Photo by Max Efrein.
One morning in late 2009, Betsy Barnes saw an article in the Arizona Republic telling about how women at a school in Mesa were preparing food packages for the school children in need of meals for their weekends.
That sparked curiosity in her husband Ron Barnes to find out what the food need was for children in the school systems within the quad cities.
He was shocked to find there was a tremendous need and no one was doing anything about it.
When the new school superintendent of Prescott Unified School District arrived the summer of 2010, Barnes met with him and said “we’re going to feed your hungry kids on the weekend.”

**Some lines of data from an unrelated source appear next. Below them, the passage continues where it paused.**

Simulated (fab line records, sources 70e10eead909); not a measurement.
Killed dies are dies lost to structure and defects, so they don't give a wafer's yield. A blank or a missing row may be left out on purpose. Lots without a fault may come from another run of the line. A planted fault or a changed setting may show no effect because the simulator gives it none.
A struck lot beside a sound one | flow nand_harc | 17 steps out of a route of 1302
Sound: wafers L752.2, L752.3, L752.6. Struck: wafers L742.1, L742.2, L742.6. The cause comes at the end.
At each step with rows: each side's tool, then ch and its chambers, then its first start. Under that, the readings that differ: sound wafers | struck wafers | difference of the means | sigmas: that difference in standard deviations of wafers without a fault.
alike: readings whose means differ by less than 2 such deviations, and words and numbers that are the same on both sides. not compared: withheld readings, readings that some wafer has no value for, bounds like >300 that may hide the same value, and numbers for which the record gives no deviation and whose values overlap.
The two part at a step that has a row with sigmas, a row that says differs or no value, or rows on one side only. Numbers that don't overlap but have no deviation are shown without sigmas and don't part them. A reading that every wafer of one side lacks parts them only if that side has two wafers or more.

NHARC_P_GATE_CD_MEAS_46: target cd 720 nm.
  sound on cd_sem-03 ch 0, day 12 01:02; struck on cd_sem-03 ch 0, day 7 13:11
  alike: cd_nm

He quickly mapped out a plan, started recruiting volunteers, collected donations and named the effort the Hungry Kids Project.
Now, every week during the school year, Barnes and the 100-plus volunteers of the nonprofit raise money and purchase nutritious food to provide hundreds of area children with weekend meals.
“Just to give you an idea, this past week we fed around 500 kids who were identified as having no food or very little food for the weekend,” Barnes said.
Then, to assist in the summer months, the organization reached out to area leaders such as Brad Fain to obtain plots of land to form community gardens. The organization currently has one such garden in Prescott and another in Prescott Valley. The two gardens produce about 8,000 pounds of fresh produce.
Just in Prescott, the organization serves 500 lunches and 400 breakfasts every Monday through Friday throughout the summer. To maintain the effort, the nonprofit has to raise at least $100,000 every year.
To recognize his accomplishments, the Yavapai Food Council honored Barnes with a Hunger Hero Award on Saturday in the parking lot of the Prescott Wal-Mart on Gail Gardner Way.
“I know where his heart is and he’s delivered the goods, so it was a natural decision to give him this award,” said Harvey Grady, Yavapai Food Council board chairman.
The Yavapai Food Council began a very similar mission to the Hungry Kids Project in 2009.
“How do you get food to hungry people?” Grady said. “We discovered the way to do that is to supply extra food to the food banks.”
Volunteers collect food donations from their neighbors every two months and package and deliver those donations to local food banks and school’s food supplement programs.
“It’s not a flash in the pan,” Grady said. “We now have over 1,500 food donors.”